Star Trek Beyond Review

star-trek-beyond-review

RATING:
(2.5 STARS)

The term “episodic” gets thrown around a lot when it comes to major studio moviemaking. Between bifurcation of individual stories and the intense desire to turn everything into a “saga” or “cinematic universe,” the big-budget action film that mostly stands on its own is becoming an endangered species.

Star Trek Beyond, then, ought to be a breath of fresh air. Well, it is — to a certain point. It’s a film that introduces a theme, injects some stakes, and emerges on the other side actually about something. Better still is the fact that one leaves the theater having taken in a complete story. Beyond, um, Beyond, I’m not sure where Star Trek goes, but it shouldn’t have much to do with this finished tale.

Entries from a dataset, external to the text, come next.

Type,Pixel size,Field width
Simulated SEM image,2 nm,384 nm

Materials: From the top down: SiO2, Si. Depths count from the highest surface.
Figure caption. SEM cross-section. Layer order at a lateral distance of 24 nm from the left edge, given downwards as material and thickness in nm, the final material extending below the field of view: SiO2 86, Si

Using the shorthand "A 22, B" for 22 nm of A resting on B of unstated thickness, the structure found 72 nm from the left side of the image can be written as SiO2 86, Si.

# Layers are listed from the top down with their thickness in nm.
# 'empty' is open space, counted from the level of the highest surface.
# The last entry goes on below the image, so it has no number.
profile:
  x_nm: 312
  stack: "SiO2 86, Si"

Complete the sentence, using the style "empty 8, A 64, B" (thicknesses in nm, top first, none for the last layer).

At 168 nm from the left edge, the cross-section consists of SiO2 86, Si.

Unfortunately, almost everything that happens between the film’s lovely opening and surprisingly graceful close is incomprehensible. Justin Lin is a talented guy, but certain scenes are visual gibberish. Simon Pegg and Doug Jung give us a screenplay with ideas, but it gets lost in nonsense when it’s ready to move the viewer from point A to point B. Considering how fast Beyond moves, that’s a problem, and it prevents me from giving it the recommendation I thought I’d be able to 30 minutes in.

The film opens with an amusing, seemingly unimportant prologue which features Captain James T. Kirk (Chris Pine, as good as ever in the role) trying to broker peace between two species of aliens deep in space. He offers one a trinket of little apparent worth, and it’s met with violent resistance. Thankfully, his angry adversaries are the size of his foot.

This incident is just another in a long line of pointless exercises that collectively demoralize Kirk. He’s not sure what he’s doing out here and seeks a new position on the Federation’s high-tech base called Yorktown. Before he’s given a chance to accept or decline, he’s sent back out to answer a distress call on the other side of a nebula heretofore unexplored by the Federation. Once through it, the Enterprise is attacked — it was a set-up. The ship goes down on a nearby planet, and those who survive — all our major players — are dispersed and without a way to get home.

The attackers are led by a creature called Krall (Idris Elba). He’s after the trinket Kirk was bargaining with in the film’s opening, but its true nature and his motivations are surprises best left for you to discover for yourself (assuming I don’t dissuade you from checking this hot mess out). Krall ends up being a very effective villain — easily the best of this iteration of Star Trek movies. He’s physically imposing, motivated for reasons we understand, and connected to the film’s central idea — that this place fucking sucks.

If anyone else in the film had an arc like Kirk or Krall, I’d be singing Beyond’s praises from here to the nearest nebula. Unfortunately, everyone else — Spock (Zachary Quinto), Sulu (John Cho), Uhura (Zoe Saldana), Bones (Karl Urban), Chekov (Anton Yelchin, RIP), and Scotty (Pegg) — is a one-dimensional caricature of previously interesting individuals. Even some of the other new faces, including Jaylah (Sofia Boutella), fall flat. She’s a solid secondary protagonist but fades way too much into the background as Beyond reaches it’s laughable and unintelligible conclusion.

Like Into Darkness, Beyond goes off the rails in its final third. Without saying too much, it relies on a key plot point from Cameron Crowe’s Aloha to dispatch a major threat. (I liked that film a lot, but the idea in question was and is insultingly stupid.) Lin’s eye for directing large-scale action is borderline unparalleled in today’s marketplace, in my opinion, but it doesn’t come through here. The film has some really strong special effects and builds some cool worlds, but the choreography and transitions in Beyond were sometimes so poor that it made me tune the film out.

It’s really too bad because I was ready to be back in on Star Trek following Beyond’s quiet but confident opening third. As the Enterprise goes down, however, so too does the film, and it never totally recovers.